Log-Structured Merge-tree is a data structure that's optimized for write-heavy workloads.

B-Trees are optimized for read-heavy workloads.

B-Trees are really good for reads. But when it comes to writes, the index needs to be updated and data has to written to the disk. Sometimes even multiple pages needs to be updated when index re-balances.

Name is confusing
  • Log-structured - because all transactions are just appended to the memory table.
  • Merge-tree - Data is then merged into different SSTables on disk.

How SST works?

  • Each table has it's own set of SSTables
  • Every file has string stored data.
  • Sorting happens based on the key specified for the table.
  • An SSTables spans across multiple disk pages.
  • There is also an index in each SSTables file which says which range of entries are on which page.

How Log-Structured file works?

The data is just appended like a log to the mem-table. But the mem-table is actually a tree. So every insert just re-adjusts the tree.

lsm trees

How's reading and writing not blocking?

  • Writing is always non-blocking because the write goes atomically to WAL and to the mem-table. When the mem-table is full, it's locked scheduled for flush. A new mem-table comes into force. The flushing and compaction runs in background without blocking any writes.

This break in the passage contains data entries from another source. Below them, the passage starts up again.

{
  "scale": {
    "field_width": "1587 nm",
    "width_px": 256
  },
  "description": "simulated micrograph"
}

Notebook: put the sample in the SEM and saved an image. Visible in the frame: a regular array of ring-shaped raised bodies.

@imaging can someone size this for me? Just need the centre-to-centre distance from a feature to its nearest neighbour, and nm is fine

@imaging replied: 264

  • Reading is also always non-blocking because reads are go the old mem-tables until they're flushed to L0. Even for other levels, the read queries goes via old bloom filters and old SSTables until the flush and compaction has created new files and deleted the old ones.

Internal implementation details

Even though every compaction leads to a new SSTable file created, not all files are recreated at a single time. It happens in an incremental fashion and bloom filter is also recreated whenever there is a new file.